For International Women's Day this year, ThinkARK will be running a workshop at Milkwood Gallery using Barbie dolls to explore our own and prevailing attitudes to the female body.

Playing with Barbie dolls as a child is a happy memory for many women.The Barbie Hack is intended as a playful way to encourage people to consider popular views and ideas about the female form, and to challenge those Frankenstein forms presented to us by mass media. Poor Barbie is a representation of what the media tells us we should be - to the extent that her feet were moulded into a permanent tip-toe stance ready for her stilettos!

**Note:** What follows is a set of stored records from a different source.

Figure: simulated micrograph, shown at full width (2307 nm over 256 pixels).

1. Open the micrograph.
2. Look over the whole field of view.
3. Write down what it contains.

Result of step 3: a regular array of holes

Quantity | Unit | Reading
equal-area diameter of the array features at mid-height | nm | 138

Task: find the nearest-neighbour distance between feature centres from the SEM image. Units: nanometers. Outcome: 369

Come along to Milkwood Gallery on 11th March and mould Barbie into a shape that more accurately represents you. Following the event, the hacked Barbies will be on display at Milkwood Gallery.

Introducing Barbie...
Created in 1959, Barbie is the best-selling fashion doll of all time.
Barbie was one of the first toys to have a marketing strategy based extensively on TV advertising. It is estimated that over a billion Barbie dolls have been sold worldwide in over 150 countries, with Mattel claiming that 3 Barbie dolls are sold every second. Barbie has become a cultural icon and has been given honours that are rare. In 1974, a section of Times Square in New York City was renamed Barbie Boulevard for a week. In 1985, Andy Warhol created a painting of Barbie.

Full name: Barbara Millicent Roberts.
Date of Birth: March 9, 1959.
Vital Statistics: 5ft 9' tall, 36' chest, 18' waist, 33' hips.

Inspired by a German 'adult' doll, Bild Lilli, Barbie's unrealistic body shape has caused controversy over the years. Her popularity ensures that her effect on the play of children attracts a high degree of scrutiny. The criticisms levelled at her are often based on the assumption that children consider Barbie a role model and will attempt to emulate her. The most common criticism of Barbie is that she promotes an unrealistic idea of body image for women, leading to a risk that girls who attempt to emulate her will become anorexic.

At 5'9" tall and weighing 110 lbs, Barbie would have a BMI of 16.24 and fit the weight criteria for anorexia, and would lack the 17 to 22% body fat required for a woman to menstruate.

Mattel has said that the waist of the Barbie doll was made small because the waistbands of her clothes, along with their seams, snaps, and zips, added bulk to her figure.

In 1997, Barbie's body mould was redesigned and given a wider waist, with Mattel saying that this would make the doll better suited to contemporary fashion designs.